When the chair of the team gets your name and your Visiting Committee Member Questionnaire, he/she will begin to make team assignments for work responsibility. The task of the visiting team is to determine how well the school meets the NEASC Standards. One of the sources of evidence is the school's self study.   The chair, therefore, usually, breaks up the workload by assigning one of two Standard reports to each team member.  Sometimes you can be surprised at the assignments and wonder if you have any expertise in the area. The expertise required is the experience of a solid professional educator.  
 
The school will mail you the self study and your first task is to read it and look carefully at the NEASC Standards.   Then begin to mark up those sections for which you are responsible.  The self study is a narrative in which the faculty describes how it meets the Standards and references materials to back up their statements.  Your job is to read it, note how they identify strengths and needs, and jot down your questions and concerns.  You are a friendly investigator and part of your job is to find evidence verifying what the school has submitted on paper. 
 
Strategize how you will obtain the evidence to prove your conclusions.  What questions will you ask?  Whom will you ask?  What don't you understand?  Do you need more information?  You will have to write a report in which you will use that evidence to explain how well the school meets the standards.  So read the material before you arrive and make your plan.  
 
Your chair will be more specific about the "hows" of the visit. Please know that it is rare that you would run into anything you haven't seen or experienced in your professional career.
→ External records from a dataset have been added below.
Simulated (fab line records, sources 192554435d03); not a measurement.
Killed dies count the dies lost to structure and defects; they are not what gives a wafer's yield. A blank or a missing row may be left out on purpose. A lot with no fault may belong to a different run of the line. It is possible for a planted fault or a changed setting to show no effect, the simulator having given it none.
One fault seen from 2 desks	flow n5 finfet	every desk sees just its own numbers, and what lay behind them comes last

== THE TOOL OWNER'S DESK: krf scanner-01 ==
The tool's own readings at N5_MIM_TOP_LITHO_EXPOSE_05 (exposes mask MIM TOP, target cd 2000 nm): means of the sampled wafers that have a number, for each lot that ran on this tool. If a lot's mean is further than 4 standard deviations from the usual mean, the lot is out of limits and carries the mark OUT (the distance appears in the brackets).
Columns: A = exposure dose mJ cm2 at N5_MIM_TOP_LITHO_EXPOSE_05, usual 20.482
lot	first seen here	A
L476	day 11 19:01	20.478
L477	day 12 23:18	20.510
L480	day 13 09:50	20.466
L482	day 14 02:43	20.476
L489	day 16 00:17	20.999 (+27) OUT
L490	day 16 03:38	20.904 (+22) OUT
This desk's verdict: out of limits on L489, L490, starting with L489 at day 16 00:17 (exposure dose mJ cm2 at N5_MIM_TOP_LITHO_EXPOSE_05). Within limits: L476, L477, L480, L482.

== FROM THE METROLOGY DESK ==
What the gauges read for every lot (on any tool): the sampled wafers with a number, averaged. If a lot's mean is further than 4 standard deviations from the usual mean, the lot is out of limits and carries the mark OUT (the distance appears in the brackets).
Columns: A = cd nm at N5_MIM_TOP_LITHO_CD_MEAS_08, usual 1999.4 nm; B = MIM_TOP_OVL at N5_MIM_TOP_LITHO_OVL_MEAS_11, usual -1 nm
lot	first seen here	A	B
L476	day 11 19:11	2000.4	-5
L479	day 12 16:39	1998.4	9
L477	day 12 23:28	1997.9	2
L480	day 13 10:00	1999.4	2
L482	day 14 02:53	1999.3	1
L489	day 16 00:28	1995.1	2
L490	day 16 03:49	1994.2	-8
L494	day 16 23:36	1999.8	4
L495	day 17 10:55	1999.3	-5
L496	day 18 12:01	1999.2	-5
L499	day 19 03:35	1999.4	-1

"How do I write the reports?" you ask.
 

How do I write the reports you ask?Writing the reports is vital to the success of the evaluation visit. The final report, an accumulation of everyone's individual work is the document for school improvement which the school will use after the team has left. 
 
Therefore, all the pieces, although individually produced, must flow from and relate to one another. Your chair will give you specific instructions as to how he/she wants the final product to look like, but there are some basics which you ought to know beforehand.
 
You will be responsible for three parts in each report: 
  • Observations and Conclusions  
  • Observations and Conclusions (part II)
  • Commendations and Recommendations
 
Observations and Conclusions: This section asks the reporter to present the "collective insights and judgments" gathered as he/she and other team members interview different persons within the educational community and observe the learning and social activities of a school in action.  It provides the answers to your own questions: "What did you tell us in the self study, and what did we actually see?"  It gives the team member the chance to tell it like it is or at least what it seems to be. There should be backup or evidence for everything written, and it must be discussed with the full team before finalizing it. 
 
Observations and Conclusions:  This section identifies the strengths and needs in a particular Standard area and backs them up with evidence.  The Observations and Conclusions section is not the place to prescribe a solution.  That is the school's job at a later time.  The Observations and Conclusions section is, rather, somewhat open-ended - presenting the insights for the school to look at and digest.  They should not be a series of "bullet statements", but, rather, a clearly written narrative of what the team member saw and took into consideration. The paragraphs should relate to the standard indicators, be comprehensive and flow together. 

The Observations and Conclusions section does not stand alone.  The Commendations and Recommendations which follow should be referenced in and flow from it.    
 
Commendations : The Commendations should be clear and concise statements acknowledging something that deserves commendation. They should be referenced in the Observations and Conclusions section. The writer should commend a thing (use a noun) e.g. a program, a process, an attitude, a skill. The writer should not, under normal circumstances, commend an individual person. The reporter should not explain why the Commendation is being made. That should already be clear in the Observations and Conclusions.  Keep it simple, and avoid the trivial.
 
Recommendations: The Recommendations should also be referenced in the Observations and Conclusions section. In the case of Recommendations, the team member should recommend an action (use a verb) e.g. plan, develop, extend, design, redesign. The Recommendation should not be prescriptive. It is not the job of the team to solve the problem but to identify it. The school will develop the plan to resolve it. As stated above, don't explain the Recommendation - just state it. Keep it simple, clear, and avoid the trivial.
 
Finally, and most importantly, remember that the report is designed to help the school, not hurt it. Sensitivity, honesty and pride are the main ingredients.